Need in-law help before I go NUTS!

mamabird

Songster
12 Years
Apr 14, 2007
283
74
149
App. Mtn's
Okay - my DH and I moved into a family home beside his mom's 30 ac. farm. We have an acre, and have a few sheep that we run on her property. She doesn't use the farm at all, but refuses to allow us to have any other animals. We keep up the entire farm, and mostly, it's a good arrangement. We want to start raising more sheep but need to use the pasture that is just sitting there. She doesn't use it for ANYTHING, and we are even willing to pay a lease fee or buy it. She is clear about her feelings about the sheep (don't like them, keep what you got, but no more). Did I mention that we built a $10K barn on the property with her permission, so we could raise sheep? Moving or leaving is NOT an option, so how do we find a compromise? (Did I also mention that there is a favorite sister that will inherit 1/2 of the farm someday, yet does nothing to help?) Personally, my biggest problem is that I feel like I have no control over my life or my decisions, and that I am living under a microscope, and am under constant scrutiny. It's his family home (even though we own it), beside his mom's farm... We are fortunate to have what we have, but I am so unhappy about the situation - I don't know what to do, and I don't know how to quit worrying about it. Anyone else in this situation or have any advice - besides "let it go"?
 
My first response is don't let it run your life like that. Yes it is not a good situation, but is there anything you can do about it? Probably not. Remember that everything happens for a reason and we may never know what that reason is, but you cannot let the change of events run your life. By run your life, I mean consume your thoughts and you stressing about it every day. As you can see from many post, there are alot of us that have MIL issues.......
 
I am interested to hear what your husband's take on the situation is. If he isn't willing to confront his mother over the plan to get sheep, there really isn't any way you're likely to get through to her.

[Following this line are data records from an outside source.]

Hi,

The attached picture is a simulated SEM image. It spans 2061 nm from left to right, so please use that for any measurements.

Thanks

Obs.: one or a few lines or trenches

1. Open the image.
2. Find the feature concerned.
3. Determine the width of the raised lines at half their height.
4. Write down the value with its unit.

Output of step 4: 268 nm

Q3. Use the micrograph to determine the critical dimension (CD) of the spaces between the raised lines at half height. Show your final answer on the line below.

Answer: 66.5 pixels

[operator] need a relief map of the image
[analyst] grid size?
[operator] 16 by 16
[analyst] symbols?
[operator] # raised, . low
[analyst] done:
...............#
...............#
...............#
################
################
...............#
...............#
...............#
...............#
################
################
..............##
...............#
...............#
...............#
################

I know you don't want to hear this, but it strikes me as extremely odd that you would be annoyed that you can't do something on a property that doesn't belong to you. Even though the property owner is a family member, it doesn't mean anything is owed to you or that you should be allowed special privileges. Unless you go into a written agreement with someone, making improvements on the property doesn't automatically mean that you deserve something special in return.
 
I have an ANGEL mother in law. In fact I made the HUGE ERROR once of asking my wife why should couldn't be more like her mother. Even DW admits that she is a total saint!

>>>>>>>>>>>>>>>>>>>>>>>>>>>>>>>>>>>

Some farmers just hate sheep. Out on the range than can't be with cattle because they chew too close to the ground, sometimes killing the existing vegetation.

Unfortunately, it sounds like you are going to have to live with it.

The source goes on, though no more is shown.